Speed in Matlab vs. Julia vs. Fortran

What @Ian Bush says in his answer about the dual precision is correct. Moreover,

  • You will likely not need openmp for the kind of parallelization you have done in your code. The Fortran's intrinsic do concurrent() will automatically parallelize the loop for you (when the code is compiled with the parallel flag of the respective compiler).

  • Also, the where elsewhere construct is slow as it often requires the creation of a logical mask array and then applying it in a do-loop. You can use do concurrent() in place of where to both avoid the extra temporary array creation and parallelize the computation on multiple cores.

  • Also, when comparing 64bit precision numbers, it's good to make sure both values are the same type and kind to avoid an implicit type/kind conversion before the comparison is made.

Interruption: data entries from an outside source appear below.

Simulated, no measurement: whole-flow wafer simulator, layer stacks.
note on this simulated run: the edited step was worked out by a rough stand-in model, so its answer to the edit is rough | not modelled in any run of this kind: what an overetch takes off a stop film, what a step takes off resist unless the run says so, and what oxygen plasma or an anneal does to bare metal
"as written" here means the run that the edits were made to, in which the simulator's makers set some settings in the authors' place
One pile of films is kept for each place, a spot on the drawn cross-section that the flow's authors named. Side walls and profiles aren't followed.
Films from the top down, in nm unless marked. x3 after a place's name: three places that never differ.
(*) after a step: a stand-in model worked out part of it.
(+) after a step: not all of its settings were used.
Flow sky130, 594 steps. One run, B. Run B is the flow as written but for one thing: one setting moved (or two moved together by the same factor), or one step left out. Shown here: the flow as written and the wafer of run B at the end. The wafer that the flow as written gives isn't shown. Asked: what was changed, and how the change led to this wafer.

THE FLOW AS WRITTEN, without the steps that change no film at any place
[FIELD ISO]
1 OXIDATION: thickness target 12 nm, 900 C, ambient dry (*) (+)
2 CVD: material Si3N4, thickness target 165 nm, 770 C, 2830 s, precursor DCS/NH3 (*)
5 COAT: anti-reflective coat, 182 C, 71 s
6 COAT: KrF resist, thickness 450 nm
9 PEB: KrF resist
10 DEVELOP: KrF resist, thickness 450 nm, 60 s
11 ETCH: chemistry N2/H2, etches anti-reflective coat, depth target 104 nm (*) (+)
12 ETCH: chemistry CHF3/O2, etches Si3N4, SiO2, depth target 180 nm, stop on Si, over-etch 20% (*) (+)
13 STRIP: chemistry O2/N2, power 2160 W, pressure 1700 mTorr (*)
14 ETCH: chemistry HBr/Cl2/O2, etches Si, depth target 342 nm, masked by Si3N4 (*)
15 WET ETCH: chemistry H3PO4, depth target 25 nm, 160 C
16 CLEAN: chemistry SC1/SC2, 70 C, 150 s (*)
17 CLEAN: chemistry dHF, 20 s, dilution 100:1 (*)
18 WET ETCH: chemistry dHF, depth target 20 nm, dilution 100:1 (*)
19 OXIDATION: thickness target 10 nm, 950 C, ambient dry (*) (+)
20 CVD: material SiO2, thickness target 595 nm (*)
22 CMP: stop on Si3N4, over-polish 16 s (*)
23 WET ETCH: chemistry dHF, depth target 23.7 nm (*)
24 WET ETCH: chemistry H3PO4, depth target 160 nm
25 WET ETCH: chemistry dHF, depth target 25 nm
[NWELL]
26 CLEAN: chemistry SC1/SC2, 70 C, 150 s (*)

  • Also, the calculation of a_grid(i) - a_grid/R in computing the c array is redundant and can be avoided in the subsequent line.

Here is the modified optimized parallel Fortran code without any OpenMP,

module mod_calc

    use iso_fortran_env, only: dp => real64

    implicit none
    integer, parameter :: len = 1001
    public :: dp, len

contains

    subroutine linspace(from, to, array)
        real(dp), intent(in) :: from, to
        real(dp), intent(out) :: array(:)
        real(dp) :: range
        integer :: n, i
        n = size(array)
        range = to - from
        if (n == 0) return
        if (n == 1) then
            array(1) = from
            return
        end if
        do concurrent(i=1:n)
            array(i) = from + range * (i - 1) / (n - 1)
        end do
    end subroutine

    subroutine calc_val() 

        implicit none

        real(dp) :: bbeta, sigma, R, zeta, tol, test
        real(dp) :: a_grid(len), V_mat(len,2), V_last(len,2), u(len,len,2), c(len,len,2)
        
        integer :: outeriter, i, j, k, sss, next_mat(2,len), fu
        character(len=*), parameter :: FILE_NAME = 'data.txt'   ! File name.

        call linspace(from=0._dp, to=100._dp, array=a_grid)

        bbeta = 0.98_dp
        sigma = 0.5_dp
        R = 1.0_dp/0.98_dp
        zeta = 1.0_dp - 1.0_dp/sigma

        tol = 1e-4_dp
        test = 1000.0_dp
        outeriter = 0

        do concurrent(i=1:len)
            c(1:len,i,2) = a_grid(i) - a_grid/R
            c(1:len,i,1) = c(1:len,i,2) + 20.0_dp
        end do

        u = c**zeta * 1.0_dp/zeta

        do concurrent(i=1:len, j=1:len, k=1:2)
            if (c(i,j,k)<=0._dp) u(i,j,k) = -1e6_dp
        end do

        V_mat = 0.0_dp
        next_mat = 0.0_dp

        do while (test>tol .and. outeriter<20000)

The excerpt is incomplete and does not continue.